Monday 17 December 2012

There was a Grey Heron swimming in the Long Water near the Peter Pan statue.

At first I thought it was standing in water that was deeper than usual, but then I saw that it was gradually drifting downwind. It managed to swim back with slow, inefficient movements of its long legs. It saw what may have been a fish in the water and lunged at it, but completely missed its prey because the downward movement of its neck caused its body to rock back. Herons are very accurate when they have their feet on the ground, but not when afloat.

When I saw a young Mute Swan in one of the little pools in the Italian Garden a few days ago, I thought that it had blundered in by accident or had been chased off the Long Water by the belligerent resident male swan. But it has now been joined by another, and they seem to be perfectly happy in this small space, and were begging for food from visitors.

It is not at all clear how they get in and out of the pool. There are duckboards at the edge of each pool that they can walk up, but from there it is a long hike to the nearest place where they can get into the main lake, at the Vista. Probably they have to fly, taking off awkwardly from the ground with a desperate waddling run of 30 yards, which gives the impression that they will never make it into the air.

At the other end of the lake, the swans are showing remarkable boldness in strolling through the crowds at the Winter Wonderland funfair. They have learnt that people either feed them or are frightened of them. The old myth that a swan can break your leg with one blow of its wing is a useful protection for them.

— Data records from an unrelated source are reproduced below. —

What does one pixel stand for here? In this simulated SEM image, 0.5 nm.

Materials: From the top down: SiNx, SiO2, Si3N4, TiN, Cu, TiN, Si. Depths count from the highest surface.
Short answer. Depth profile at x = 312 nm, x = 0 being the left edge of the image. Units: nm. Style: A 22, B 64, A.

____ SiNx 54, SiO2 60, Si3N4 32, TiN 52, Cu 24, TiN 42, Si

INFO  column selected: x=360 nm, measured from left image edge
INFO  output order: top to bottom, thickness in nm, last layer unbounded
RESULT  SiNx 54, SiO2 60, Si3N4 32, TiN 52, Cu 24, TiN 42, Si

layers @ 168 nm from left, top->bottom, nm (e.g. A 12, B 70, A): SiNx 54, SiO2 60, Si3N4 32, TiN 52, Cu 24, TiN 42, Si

A pure white dove was surveying the fair from a dead tree before plunging into the crowd to scavenge discarded hamburgers.


  1. Was the swimming heron a first for you? I have certainly never seen one doing that myself.

  2. No, I've never seen a Grey Heron swimming before. But they must do it fairly often, when they wade out and the water gets too deep. I have seen a photograph of a Bittern swimming, so evidently this behaviour is usual in herons.